Youth who receive special education services under the Individuals with Disabilities Education Act (IDEA 2004) and especially young adults of transition age, should be involved in planning for life after high school as early as possible and no later than age 16. Transition services should stem from the individual youth’s needs and strengths, ensuring that planning takes into account his or her interests, preferences, and desires for the future.
Teen motor vehicle crashes can be prevented, and statistics indicate that the annual number of drivers aged 15 to 17 years involved in fatal crashes decreased 48 percent from 2005 to 2014 (Governors Highway Traffic Safety Association (GHSA), 2016). While this is promising, motor vehicle crashes continue to be the leading cause of death among teens; per mile driven, teen drivers ages 16 to 19 are nearly three times more likely than older drivers to be involved in a fatal crash (Insurance Institute for Highway Safety (IIHS), 2017).

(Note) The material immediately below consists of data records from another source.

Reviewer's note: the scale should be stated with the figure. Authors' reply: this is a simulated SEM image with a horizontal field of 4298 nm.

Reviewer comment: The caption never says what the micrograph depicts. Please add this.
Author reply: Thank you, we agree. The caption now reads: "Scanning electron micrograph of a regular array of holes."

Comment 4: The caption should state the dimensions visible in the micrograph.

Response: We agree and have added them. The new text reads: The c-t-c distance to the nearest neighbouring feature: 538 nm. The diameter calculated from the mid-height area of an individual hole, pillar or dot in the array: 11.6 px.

Many factors influence teens' crash risk and likelihood for injury or death. These include driving ability, developmental factors, behavioral factors, personality factors, demographics, the perceived environment, and the driving environment (Shope & Bingham, 2008). For example, due to inexperience, teen drivers are more likely to take unnecessary risks including driving without a seatbelt, driving while distracted (e.g., texting, eating), and speeding. Situational factors such as driving at night, driving under the influence, and driving with other teenage passengers also place teens at higher risk (IIHS, 2017).2Prevention efforts to minimize the risk of deaths, injuries, and crashes related to teen driving need to be comprehensive and take into account the complex factors that influence driving. Research has indicated that strategies such as stronger seat belt laws and graduated driver licensing (GDL) have been successful in improving teen driver safety (Masten et. al., 2015).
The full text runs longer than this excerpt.